Tuesday, June 25, 2013

Moose Crossings and Church Preservation in the White Mountains

On Saturday morning, we went with Austin to his last Little League game of the season. Each player got a trophy, there was a free BBQ, and the parents played a game against the kids. Dave and Austin both had a fun time. At one point Dave stole (literally picked up and ran with) first base, getting a good laugh and some rule explanations from chorus of young voices. Some of the kids were really incredible athletes already and it was great to see all the kids having fun and learning about sportsmanship at the same time. 

After the baseball game and a quick dip in the community pool to cool off, Dave and I started the 3 hour trip North to Berlin, New Hampshire, where we were going to kayak with Dave's brother, Jesse, and his wife and kids. 

The sky was darkening as we drove, and as we got higher in the mountains, the fog began to roll in the valley below us. 

This was a rare occasion when we actually used a highway, which ended up working out for the best because we got these awesome views of the foggy valley from a scenic pull-off area along the interstate. 

In the amount of time it took us to snap a few photos, the fog became this much thicker.

After driving on the highway for a while longer, we got off an exit to spend the rest of the trip on roads less traveled. Though it was close to getting dark, we couldn't resist stopping at this beautiful old church. 

When we were taking pictures, the neighbors in the house next door said "Hello," and we struck up a conversation. Turns out the church, named the Ivie Memorial Protestant Episcopal Church of the Messiah, was built in 1930 by a man as a memorial for his daughter, Ivie, who died young and unexpectedly. The church seems to have quite a history in the community. Long ago decommissioned, a developer bought the property the church sits on and announced his plans to tear it down to build a road for a planned housing community. A friend of the church's neighbors, who was there to tell us this story personally, helped preserve the church and save it from being razed by the developer. The developer still owns the property the church is sitting on, but is now prohibited from tearing it down. The developer is quoted as saying he will just wait till the church rots away, but we have news for him: that church will most likely outlive him! Its sturdy stone construction is showing no signs of decay, and, thankfully, it will be there for years and years to come. 

Decaying churches and barns are something we've noticed consistently in our travels, and something we discussed with the church's neighbors. While there are many individuals and groups working hard for historical preservation, America is much less focused on preserving old structures, like churches and barns, than European countries, which have healthy numbers of old structures providing a link to their countries pasts. It is difficult to get people to rally behind historical preservation, and we applaud the individuals who do so. Thank you for preserving America's history! We sincerely appreciate your work. 

The neighboring house to the Ivie Memorial Church. 

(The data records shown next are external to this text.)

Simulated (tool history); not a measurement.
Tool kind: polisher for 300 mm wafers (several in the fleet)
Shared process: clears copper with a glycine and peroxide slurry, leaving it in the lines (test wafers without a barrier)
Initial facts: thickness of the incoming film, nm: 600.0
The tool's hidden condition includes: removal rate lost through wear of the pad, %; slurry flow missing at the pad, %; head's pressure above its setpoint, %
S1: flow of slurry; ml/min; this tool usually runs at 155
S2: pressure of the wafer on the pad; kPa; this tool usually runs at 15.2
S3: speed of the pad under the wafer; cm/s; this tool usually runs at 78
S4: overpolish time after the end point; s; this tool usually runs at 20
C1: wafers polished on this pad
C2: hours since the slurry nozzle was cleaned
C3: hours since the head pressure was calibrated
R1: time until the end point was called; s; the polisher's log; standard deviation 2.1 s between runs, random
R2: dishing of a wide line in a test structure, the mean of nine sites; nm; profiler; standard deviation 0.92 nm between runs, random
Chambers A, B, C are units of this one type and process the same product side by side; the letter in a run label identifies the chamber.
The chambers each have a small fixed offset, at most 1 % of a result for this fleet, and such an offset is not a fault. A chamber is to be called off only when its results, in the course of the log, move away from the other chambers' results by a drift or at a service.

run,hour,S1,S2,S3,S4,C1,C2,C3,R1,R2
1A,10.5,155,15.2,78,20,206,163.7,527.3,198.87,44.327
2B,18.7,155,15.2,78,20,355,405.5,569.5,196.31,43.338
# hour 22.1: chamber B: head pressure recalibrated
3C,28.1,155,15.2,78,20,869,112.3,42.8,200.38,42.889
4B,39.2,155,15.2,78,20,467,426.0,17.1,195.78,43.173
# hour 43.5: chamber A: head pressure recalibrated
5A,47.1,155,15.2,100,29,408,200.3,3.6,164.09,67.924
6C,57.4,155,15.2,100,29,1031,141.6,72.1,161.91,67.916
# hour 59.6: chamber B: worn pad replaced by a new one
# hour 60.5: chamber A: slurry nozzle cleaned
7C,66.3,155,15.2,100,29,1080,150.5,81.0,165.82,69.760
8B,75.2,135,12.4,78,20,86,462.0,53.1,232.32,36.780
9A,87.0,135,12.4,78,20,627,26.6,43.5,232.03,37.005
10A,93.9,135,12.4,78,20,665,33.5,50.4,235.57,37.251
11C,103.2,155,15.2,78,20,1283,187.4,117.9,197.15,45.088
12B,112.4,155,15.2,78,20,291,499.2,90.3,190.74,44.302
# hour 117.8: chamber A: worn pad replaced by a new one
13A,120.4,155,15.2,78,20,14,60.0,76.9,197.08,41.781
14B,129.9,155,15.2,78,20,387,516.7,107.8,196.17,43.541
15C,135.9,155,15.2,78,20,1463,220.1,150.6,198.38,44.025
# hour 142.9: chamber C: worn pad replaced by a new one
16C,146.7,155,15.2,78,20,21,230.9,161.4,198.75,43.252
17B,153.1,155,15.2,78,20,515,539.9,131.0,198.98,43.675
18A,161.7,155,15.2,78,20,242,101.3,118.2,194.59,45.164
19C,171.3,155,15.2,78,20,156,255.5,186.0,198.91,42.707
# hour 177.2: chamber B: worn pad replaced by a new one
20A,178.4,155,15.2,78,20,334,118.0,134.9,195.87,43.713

As we continued North into the White Mountains, we began seeing Moose Crossing signs every few miles. I really wanted to see a moose on this journey, and Dave and I talked about how neat it would be to see a moose crossing the road like a deer. In a completely surreal moment, around dusk, a moose appeared out of the woods and proceeded to cross the two-lane road we were on. Unlike deer, which are jolty and jumpy, the moose was the most graceful creature I've ever seen. He was a full grown bull moose with a complete early summer rack on his head. He must have been trotting, but appeared to float across the road with the grace of a ballerina. Dave has always told me how moose disappear amazingly fast into the woods, and this moose proved that. Despite his giant size, when he reached the other side of the road, he vanished into the woods like a magician. It was a magical first moose sighting experience for me, and I couldn't be more grateful!